Deseret News
Aaron Falk

Salt Lake City leaders on Tuesday rolled out an "aggressive" environmental agenda aimed at curbing emissions, improving air quality and drastically reducing waste sent to landfills.

Already vowing to shrink emissions 20 percent by 2020, the city's sustainability office announced its plans to cut garbage sent to landfills in half by 2015.

To do that, the city could soon wheel out some 38,000 green waste containers and take curbside recycling citywide with financial incentives for participation, officials said.

"That is where this battle is going to be won," said Council Vice Chairman JT Martin, "house by house, business by business."

Eighty-two percent of residents are voluntarily participating in the recycling program, and sustainability director Vicki Bennett said her department is making progress on addressing the biggest complaint from residents: glass recycling.

A funding source for some sustainability projects has already been identified. The Salt Lake Valley Landfill is creating a revenue surplus, said Mayor Ralph Becker. Under the current agreement, that revenue can only be used for landfill improvements. Becker said the city is working on an ordinance change that would allow the surplus to fund other sustainability projects.
As for improving the city's air quality, Becker said the number of vehicle miles traveled each day must be addressed.
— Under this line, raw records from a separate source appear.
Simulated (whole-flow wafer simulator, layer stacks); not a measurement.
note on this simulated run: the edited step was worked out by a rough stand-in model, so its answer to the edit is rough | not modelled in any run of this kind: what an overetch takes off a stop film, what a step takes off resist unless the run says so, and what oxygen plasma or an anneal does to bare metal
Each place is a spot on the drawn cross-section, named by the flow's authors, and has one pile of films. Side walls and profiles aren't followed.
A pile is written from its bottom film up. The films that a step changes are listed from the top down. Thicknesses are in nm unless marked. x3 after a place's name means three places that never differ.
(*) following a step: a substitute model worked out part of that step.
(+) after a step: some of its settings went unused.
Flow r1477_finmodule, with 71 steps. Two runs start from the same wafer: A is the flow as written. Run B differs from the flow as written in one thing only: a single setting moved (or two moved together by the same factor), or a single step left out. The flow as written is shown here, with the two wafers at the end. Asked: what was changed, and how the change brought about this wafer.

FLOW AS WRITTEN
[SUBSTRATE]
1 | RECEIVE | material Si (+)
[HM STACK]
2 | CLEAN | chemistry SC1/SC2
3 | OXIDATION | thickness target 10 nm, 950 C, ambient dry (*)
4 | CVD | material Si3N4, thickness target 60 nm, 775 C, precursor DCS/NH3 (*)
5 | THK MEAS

Faced with an uncertain budget situation, Councilman Sren Simonsen mentioned the possibility of putting major road projects on hold for the next 12 months and instead focusing on bike and transit improvements.

"It could be a long-term opportunity to reduce our overall carbon footprint," he said.

Councilman Luke Garrott said he would like to see the city become a "biker's paradise," dedicating entire lanes to non-motorized travel in some places.

"We have the wealth of these really wide streets," he said. "We don't always need two lanes for cars."

Progress is being made toward achieving that "biker's paradise."

The Utah Transit Authority is currently working on plans for a bicycle transit center at the Intermodal Hub, near 300 West and 600 South. The center, which could feature indoor bike parking, bike rentals and a bike-repair and accessory shop, might be ready sometime this summer, said Dan Berganthal, the city's Bikeway and Trails coordinator.

The city, with help from health-care provider Humana, is also making headway on a bike-sharing program, Berganthal said.